Tuesday 8 July 2008

Historical novels

I've recently finished reading an historical novel - set in the early twentieth century - by a very well-known novelist, who will remain nameless for the sake of this little blog entry. It was a good read, and the product of a quite remarkable level of research, in the best sense of that word: here was someone who clearly knew the subject from the inside. The sheer command of details, facts, names, places, dates, geography and language was virtuosic, and took my breath away (I simply don't have the patience for that kind of research). In fact, at times, the level of detail was rather overwhelming for a reader.

So, in all sorts of ways, this was a brilliant piece of historical writing, where the history and the story intertwined in complex ways.

But something bothered me about it all the way through - something niggled about the whole novel. And gradually I realised what it was: the command of history, yes, was incredible, but it rather swamped the story and the characters. And now I think this is one of the dangers of the form: in a historical novel, the novel part (the characters, story, etc.) should still predominate over the history (the facts, details, etc.). It's all too easy to write a historical novel where the history is what is important - but in a novel, it's individuals which matter, not great historical movements, economic forces or mass hysterias.

The danger of the historical novel is that the novelist has an historical thesis first, and a story with characters second. In this case, the characters become merely subservient to the historical thesis, to the historical point the author wants to make. The characters become mere examples of wider historical movements. And then it is no longer a novel, but a historical treatise with fictionalised illustrations.

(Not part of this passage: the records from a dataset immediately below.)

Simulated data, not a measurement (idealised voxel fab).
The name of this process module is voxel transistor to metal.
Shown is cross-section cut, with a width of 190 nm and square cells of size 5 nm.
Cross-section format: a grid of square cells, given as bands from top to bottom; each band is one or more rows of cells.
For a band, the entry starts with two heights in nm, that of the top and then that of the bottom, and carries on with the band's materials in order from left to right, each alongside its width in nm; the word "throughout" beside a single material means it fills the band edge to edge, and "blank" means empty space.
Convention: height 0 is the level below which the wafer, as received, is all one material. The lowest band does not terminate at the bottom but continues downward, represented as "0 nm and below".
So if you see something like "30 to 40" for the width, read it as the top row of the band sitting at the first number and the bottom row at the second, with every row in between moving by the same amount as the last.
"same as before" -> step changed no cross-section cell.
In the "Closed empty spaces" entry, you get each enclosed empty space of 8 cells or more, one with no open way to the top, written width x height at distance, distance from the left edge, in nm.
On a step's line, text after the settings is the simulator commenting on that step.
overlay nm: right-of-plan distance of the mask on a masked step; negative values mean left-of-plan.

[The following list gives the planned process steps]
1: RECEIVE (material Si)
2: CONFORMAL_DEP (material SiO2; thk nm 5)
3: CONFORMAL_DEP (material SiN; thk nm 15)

Novels (I think) are about individuals, and individuals not as examples, but as themselves. The amazing and still-scandalous idea behind the novel form is that individuals matter in the grand scheme of things - that individuals aren't just examples of the masses, but may stand against the masses; that, rather than being mere examples of historical movements, individuals might swim against the tides of history, might try and break out of their particular moments, might try and change their historical moments. Of course, in most novels (especially nineteenth-century novels), the individuals fail, or succeed only partly. But the point is still made: this individual was special, this individual mattered, this individual wasn't just a personification of the wider forces around him or her.

Otherwise, why bother writing novels? Why not just write historical textbooks?